Bought more salmon filets today because I am dying to do it again -- It was just that good.
Halibut is equally tasty prepared this way.
Coconut Cake
Submitted by Argyro T. of Cyprus
1 1/2 kilo sugar
10 eggs
1 baking powder
3 vanillas
3 glasses flour
3 glasses ground coconut
1/4 butter
Method "butter whitening"
sugar: half for the cake, half for the sirop
oven: 200 degrees
The method starts by beating butter with egg yolk and half the sugar and continues with other ingredients. Egg whites are beaten separately to form a marenga which is folded in the dough carefully at the end. Some ground coconut is left behind to be spread at the top after imbibing the cake with the sirop. If you imbibe it when the cake is hot, then the sirop should be cold and vice versa. That is when the cake is cold, it must be imbibed with cold sirop.
His (Mr. Demetri's) measurements are not very consistent, but I hope you can manage with this.
Note: No instructions were given for making the syrup but you might try boiling the remaining sugar with half as much water and a bit of lemon juice for five minutes.
Artichoke Soup
borrowed from Helen G.
1 can artichoke hearts
6 Tablespoons Oleo (or butter)
1/2 cup sliced green onions
1/2 teaspoon cayenne pepper
2 Tablespoons flour
1 can chicken broth
2 teaspoons Tabasco sauce
1 pint half-and-half
Puree artichoke hearts with liquid in blender. Set aside.

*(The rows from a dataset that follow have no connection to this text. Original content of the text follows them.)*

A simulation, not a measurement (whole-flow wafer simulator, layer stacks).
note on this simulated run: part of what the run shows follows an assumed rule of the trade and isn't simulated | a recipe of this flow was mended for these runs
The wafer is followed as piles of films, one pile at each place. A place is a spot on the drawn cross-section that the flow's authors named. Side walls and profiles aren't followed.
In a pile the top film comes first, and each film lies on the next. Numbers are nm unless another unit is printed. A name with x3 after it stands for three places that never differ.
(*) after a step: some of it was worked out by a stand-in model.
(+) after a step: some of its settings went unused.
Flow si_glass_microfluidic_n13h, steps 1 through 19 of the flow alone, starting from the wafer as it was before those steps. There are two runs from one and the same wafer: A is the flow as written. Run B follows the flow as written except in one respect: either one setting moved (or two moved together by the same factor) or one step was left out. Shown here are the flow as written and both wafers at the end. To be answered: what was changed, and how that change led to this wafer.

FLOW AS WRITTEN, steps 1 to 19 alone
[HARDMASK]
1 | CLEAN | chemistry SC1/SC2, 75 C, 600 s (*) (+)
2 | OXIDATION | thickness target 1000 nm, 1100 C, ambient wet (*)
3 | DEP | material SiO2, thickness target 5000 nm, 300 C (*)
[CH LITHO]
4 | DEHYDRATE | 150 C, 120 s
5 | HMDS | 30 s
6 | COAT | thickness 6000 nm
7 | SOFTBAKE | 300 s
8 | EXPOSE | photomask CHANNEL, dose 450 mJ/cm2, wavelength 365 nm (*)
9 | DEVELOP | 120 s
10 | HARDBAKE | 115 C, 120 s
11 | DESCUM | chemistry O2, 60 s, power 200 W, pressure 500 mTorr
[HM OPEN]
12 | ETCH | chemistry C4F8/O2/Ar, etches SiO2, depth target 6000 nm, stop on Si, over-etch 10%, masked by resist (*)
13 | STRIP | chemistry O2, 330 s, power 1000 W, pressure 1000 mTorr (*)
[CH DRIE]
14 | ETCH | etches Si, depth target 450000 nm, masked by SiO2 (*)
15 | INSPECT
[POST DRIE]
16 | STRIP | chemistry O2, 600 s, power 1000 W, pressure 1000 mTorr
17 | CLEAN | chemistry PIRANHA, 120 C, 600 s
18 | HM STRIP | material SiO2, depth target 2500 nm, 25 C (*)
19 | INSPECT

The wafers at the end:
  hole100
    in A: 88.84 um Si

Melt Oleo in a saucepan over medium-high heat. Add onions and cayenne pepper; sauté 3 minutes. Stir in flour; cook for a minute or two. Add chicken broth, reserved artichoke puree and Tabasco. Cook 5 minutes. Stir in half-and-half and heat through.
Beef and Eggplant Bake
Submitted by Virginia of Portland, Oregon
I have a recipe to pass on to you that you just have to try. It is something I found years ago and have started it again, although now I am not using a recipe but only going by taste.
Brown a good pound of stew meat that has been cut up into bite size pieces (I always do that, I don't know if everyone does). Put in a bunch of cut up onion while it is browning. Salt and pepper the meat to taste.
Add some water, I guess about 2 cups, and season with bay leaves, basil, thyme, oregano and parsley. Simmer for about an hour. Add a small can of tomato sauce and simmer another hour, making sure that it ends up kind of saucy. When the beef is nice and tender, cut up an eggplant into small squares, preferably peeled but it doesn't have to be. Put it in a 13 x 9 baking dish and put the beef and sauce over it. Toss in a can of green beans and a small can of sliced black olives and mix it all up good. Put a whole bunch of mozzarella cheese all over the top and bake at 350 degrees for about 20 minutes or until the cheese is melted but not brown.
It's delicious! And a good use for eggplant which Sergei and I love to buy because they are so pretty. It is also low carb!
Garlic Mashed Potatoes for Two
Submitted by Nancy in San Antonio
My husband and I went to a restaurant and were served garlic mashed potatoes. They were so good that I tried to duplicate them at home. This is what I came up with.
2 medium white potatoes
4 cloves garlic
Salt & Pepper to taste
1 Tablespoon butter or margarine
1/4 cup milk
Peel and cube potatoes. Put in pan with enough water in which to cook them along with 1 teaspoon salt. While potatoes are beginning to cook, peel garlic. Add whole garlic to potatoes and cook until potatoes are cooked through.
Drain, add salt, pepper and butter. Add milk, a little at a time while mashing until you reach a consistency you like.
Pumpkin Chiffon Pie
Submitted from Barbara in Boston
Graham cracker pie crust
Soften 1 envelope of Knox gelatin in 1/4 cup cold water.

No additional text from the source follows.